Likewise, as the anti-Game of Thrones, the film is deliberately and sometimes maddeningly non-commercial. For an adaptation coming from a studio known primarily for horror, it almost completely eschews the cliché that gory bloodshed equals authentic medievalism; the only graphic scene is the Green Knight’s original beheading. The violence is only hinted at, subtextual, suspenseful; it is kept out of sight, around the corner, never entirely played out or resolved. In other words, if anyone came in thinking that they were going to watch Dev Patel luridly swashbuckle his way through some CGI monsters like bad Beowulf adaptations of yore, they were swiftly disappointed. In fact, he seems to spend most of his time being wet, sad, and failing to meet the moment at hand (with a few important exceptions).
The film unhurriedly evokes a medieval setting that is both surreal and defiantly non-historical. We travel (in roughly chronological order) from Anglo-Saxon huts to Romanesque halls to high-Gothic cathedrals to Tudor villages and half-timbered houses, culminating in the eerie neo-Renaissance splendor of the Lord and Lady’s hall, before returning to the ancient trees of the Green Chapel and its immortal occupant: everything that has come before has now returned to dust. We have been removed even from imagined time and place and into a moment where it ceases to function altogether. We move forward, backward, and sideways, as Gawain experiences past, present, and future in unison. He is dislocated from his own sense of himself, just as we, the viewers, are dislocated from our sense of what is the “true” reality or filmic narrative; what we think is real turns out not to be the case at all. If, of course, such a thing even exists at all.

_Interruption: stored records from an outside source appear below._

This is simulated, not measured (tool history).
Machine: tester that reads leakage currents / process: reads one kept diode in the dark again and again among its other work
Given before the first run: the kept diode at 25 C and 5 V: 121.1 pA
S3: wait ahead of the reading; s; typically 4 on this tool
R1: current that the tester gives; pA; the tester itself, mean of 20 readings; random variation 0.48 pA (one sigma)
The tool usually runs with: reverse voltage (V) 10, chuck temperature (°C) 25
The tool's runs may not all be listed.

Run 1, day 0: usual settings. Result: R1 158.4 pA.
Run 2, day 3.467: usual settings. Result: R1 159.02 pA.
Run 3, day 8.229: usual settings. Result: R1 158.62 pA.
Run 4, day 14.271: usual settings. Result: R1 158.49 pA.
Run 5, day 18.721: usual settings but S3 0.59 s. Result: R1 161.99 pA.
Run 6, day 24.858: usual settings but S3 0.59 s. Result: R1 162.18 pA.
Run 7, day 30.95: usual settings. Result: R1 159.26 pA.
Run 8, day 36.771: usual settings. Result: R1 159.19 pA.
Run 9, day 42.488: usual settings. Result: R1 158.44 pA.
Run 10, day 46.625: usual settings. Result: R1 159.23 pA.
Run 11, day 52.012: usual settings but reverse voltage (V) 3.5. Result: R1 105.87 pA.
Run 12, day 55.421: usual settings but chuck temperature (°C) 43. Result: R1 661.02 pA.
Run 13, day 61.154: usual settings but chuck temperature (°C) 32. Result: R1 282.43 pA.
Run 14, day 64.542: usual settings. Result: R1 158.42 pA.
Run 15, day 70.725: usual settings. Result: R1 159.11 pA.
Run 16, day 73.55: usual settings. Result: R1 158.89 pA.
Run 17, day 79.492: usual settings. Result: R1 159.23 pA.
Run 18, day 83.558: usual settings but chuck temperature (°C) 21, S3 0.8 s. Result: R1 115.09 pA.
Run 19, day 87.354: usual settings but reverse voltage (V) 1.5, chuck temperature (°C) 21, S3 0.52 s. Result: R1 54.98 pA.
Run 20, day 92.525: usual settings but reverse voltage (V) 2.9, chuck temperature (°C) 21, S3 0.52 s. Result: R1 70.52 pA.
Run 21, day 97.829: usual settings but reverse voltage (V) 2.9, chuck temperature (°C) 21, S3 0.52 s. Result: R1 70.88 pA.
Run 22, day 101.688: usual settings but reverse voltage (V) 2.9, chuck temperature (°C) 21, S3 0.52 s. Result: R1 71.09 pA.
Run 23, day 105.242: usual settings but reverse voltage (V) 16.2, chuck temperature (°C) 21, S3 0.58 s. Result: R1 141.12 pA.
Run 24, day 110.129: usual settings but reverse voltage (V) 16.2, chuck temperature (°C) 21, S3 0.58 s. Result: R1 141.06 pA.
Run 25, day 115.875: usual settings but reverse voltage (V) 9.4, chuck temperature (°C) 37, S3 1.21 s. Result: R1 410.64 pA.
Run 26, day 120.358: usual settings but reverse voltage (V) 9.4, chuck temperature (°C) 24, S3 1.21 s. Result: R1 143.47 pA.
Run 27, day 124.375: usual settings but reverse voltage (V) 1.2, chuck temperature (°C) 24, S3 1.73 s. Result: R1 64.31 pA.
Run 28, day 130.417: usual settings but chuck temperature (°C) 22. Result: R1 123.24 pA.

This visual evocation of the entire medieval era also creates a setting that, unlike GOT, takes pride in rejecting absolutely all political context or Machiavellian maneuvering. The film acknowledges its own cultural ubiquity and the question of whether we really need yet another King Arthur adaptation: none of the characters aside from Gawain himself are credited by name. We all know it’s Arthur, but he’s listed only as “king.” We know the spooky druid-like old man with the white beard is Merlin, but it’s never required to spell it out. The film gestures at our pre-existing understanding; it relies on us to fill in the gaps, cuing us to collaboratively produce the story with it, positioning us as listeners as if we were gathered to hear the original poem. Just like fanfiction, it knows that it doesn’t need to waste time introducing every single character or filling in ultimately unnecessary background knowledge, when the audience can be relied upon to bring their own.
As for that, the film explicitly frames itself as a “filmed adaptation of the chivalric romance” in its opening credits, and continues to play with textual referents and cues throughout: telling us where we are, what’s happening, or what’s coming next, rather like the rubrics or headings within a medieval manuscript. As noted, its historical/architectural references span the entire medieval European world, as does its costume design. I was particularly struck by the fact that Arthur and Guinevere’s crowns resemble those from illuminated monastic manuscripts or Eastern Orthodox iconography: they are both crown and halo, they confer an air of both secular kingship and religious sanctity. The question in the film’s imagined epilogue thus becomes one familiar to Shakespeare’s Henry V: heavy is the head that wears the crown. Does Gawain want to earn his uncle’s crown, take over his place as king, bear the fate of Camelot, become a great ruler, a husband and father in ways that even Arthur never did, only to see it all brought to dust by his cowardice, his reliance on unscrupulous sorcery, and his unfulfilled promise to the Green Knight? Is it better to have that entire life and then lose it, or to make the right choice now, even if it means death?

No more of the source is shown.